The Oklahoma City Thunder never rose to the occasion. They said they would, over and over again, throughout the regular season and into April. Paul George called himself Playoff P, and Russell Westbrook swore that he would “shut that shit off” in response to Ricky Rubio’s stellar triple-double in Game 3.
And then Game 4 came — the most important Thunder game all season — and none of it happened. The Utah Jazz won 113-96 on Monday, and the Thunder sunk to a 3-1 deficit against a team that has looked superior to them all series.
In a particularly damning statistic, the NBA on TNT production crew showed a graphic that listed the Oklahoma City Thunder’s leading fourth quarter scorers. There was Paul George with 4.0 points per fourth quarter, and Westbrook after him with 3.3. Those are thoroughly unspectacular numbers for a series that has been tight down the stretch in all three opening games, but wait, it gets worse. Somehow, Jerami Grant — Jerami Grant — had actually led the team with 4.7 points per fourth quarter in this series.

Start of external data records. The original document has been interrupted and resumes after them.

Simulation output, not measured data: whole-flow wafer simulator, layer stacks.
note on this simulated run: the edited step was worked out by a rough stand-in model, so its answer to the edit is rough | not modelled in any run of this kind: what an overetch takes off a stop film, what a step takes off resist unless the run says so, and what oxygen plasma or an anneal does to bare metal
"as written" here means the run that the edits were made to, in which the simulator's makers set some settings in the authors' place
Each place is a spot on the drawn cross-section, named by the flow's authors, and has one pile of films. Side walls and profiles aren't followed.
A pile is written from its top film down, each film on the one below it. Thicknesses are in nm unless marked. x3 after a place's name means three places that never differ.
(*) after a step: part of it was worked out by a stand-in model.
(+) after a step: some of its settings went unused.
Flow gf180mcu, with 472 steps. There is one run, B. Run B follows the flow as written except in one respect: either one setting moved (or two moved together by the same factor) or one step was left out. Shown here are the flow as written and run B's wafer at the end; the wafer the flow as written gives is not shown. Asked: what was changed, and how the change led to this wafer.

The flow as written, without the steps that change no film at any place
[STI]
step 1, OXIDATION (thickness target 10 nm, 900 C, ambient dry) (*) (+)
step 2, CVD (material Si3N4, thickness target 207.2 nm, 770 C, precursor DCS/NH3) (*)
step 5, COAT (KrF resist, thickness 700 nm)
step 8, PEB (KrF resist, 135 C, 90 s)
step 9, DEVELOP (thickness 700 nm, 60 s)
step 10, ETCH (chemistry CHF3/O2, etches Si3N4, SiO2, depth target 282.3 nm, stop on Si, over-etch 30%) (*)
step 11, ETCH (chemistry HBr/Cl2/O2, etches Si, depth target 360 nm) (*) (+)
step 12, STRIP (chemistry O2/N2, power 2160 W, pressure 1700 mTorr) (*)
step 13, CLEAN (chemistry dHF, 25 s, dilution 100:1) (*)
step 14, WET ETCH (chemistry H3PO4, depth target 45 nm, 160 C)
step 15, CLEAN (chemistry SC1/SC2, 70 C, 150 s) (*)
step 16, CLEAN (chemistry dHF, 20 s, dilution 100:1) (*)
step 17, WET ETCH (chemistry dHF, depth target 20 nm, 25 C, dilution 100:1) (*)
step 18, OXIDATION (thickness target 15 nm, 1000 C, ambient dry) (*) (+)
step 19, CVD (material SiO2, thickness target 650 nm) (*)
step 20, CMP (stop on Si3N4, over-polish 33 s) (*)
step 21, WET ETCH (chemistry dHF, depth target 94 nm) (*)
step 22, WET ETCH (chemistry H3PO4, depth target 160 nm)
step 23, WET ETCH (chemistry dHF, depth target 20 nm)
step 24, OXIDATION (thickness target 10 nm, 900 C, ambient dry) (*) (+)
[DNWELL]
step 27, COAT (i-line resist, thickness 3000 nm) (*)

Too easy pic.twitter.com/guKCxunF5W— (@KofieYeboah) April 24, 2018
When Westbrook asked reporters in March to tell him what the Thunder’s record was against the best teams, it sent a clear message: his teammates and he will step up when it matters. But did he? Westbrook finished Game 4 with 23 points on 7-of-18 shooting with three assists and five turnovers. Is that the step up that he promised?
Oklahoma City led after the first quarter and had a two-point advantage with as few as two minutes left in the second quarter. From there, Utah slowly marched ahead: up six points at halftime, and up 17 points after the third quarter, and up enough throughout the fourth that the game was never really in doubt.
The Thunder simply weren’t good enough, and it starts with the stars. Paul George scored, recording 32 points on 9-of-21 shooting despite six turnovers. His defense wasn’t quite as stifling as you would hope, though, and his second half was much quieter than the first. At this point, it’s not a real surprise that Carmelo Anthony was a virtual non-factor. He scored just 11 points while hoisting 18 attempts.
It’s not easy to go up against Utah’s defense. Theirs is the best in the league, and Rudy Gobert is enough to spook anyone driving to the rim. The Thunder shot 4-of-24 from behind the arc, and it’s almost impossible to beat Utah when that happens. There’s just not enough points to be had in the paint against the league’s best rim protector when you can’t hit from deep. And that speaks to Oklahoma City’s poor shooting, but let’s be sure to appreciate Utah’s role in all this, too.
The series isn’t over, but all the warning signs and questions about the Thunder that were brushed off by the team themselves have arrived. They can’t be brushed off anymore. Barring a miraculous comeback, those concerns appear to have won out.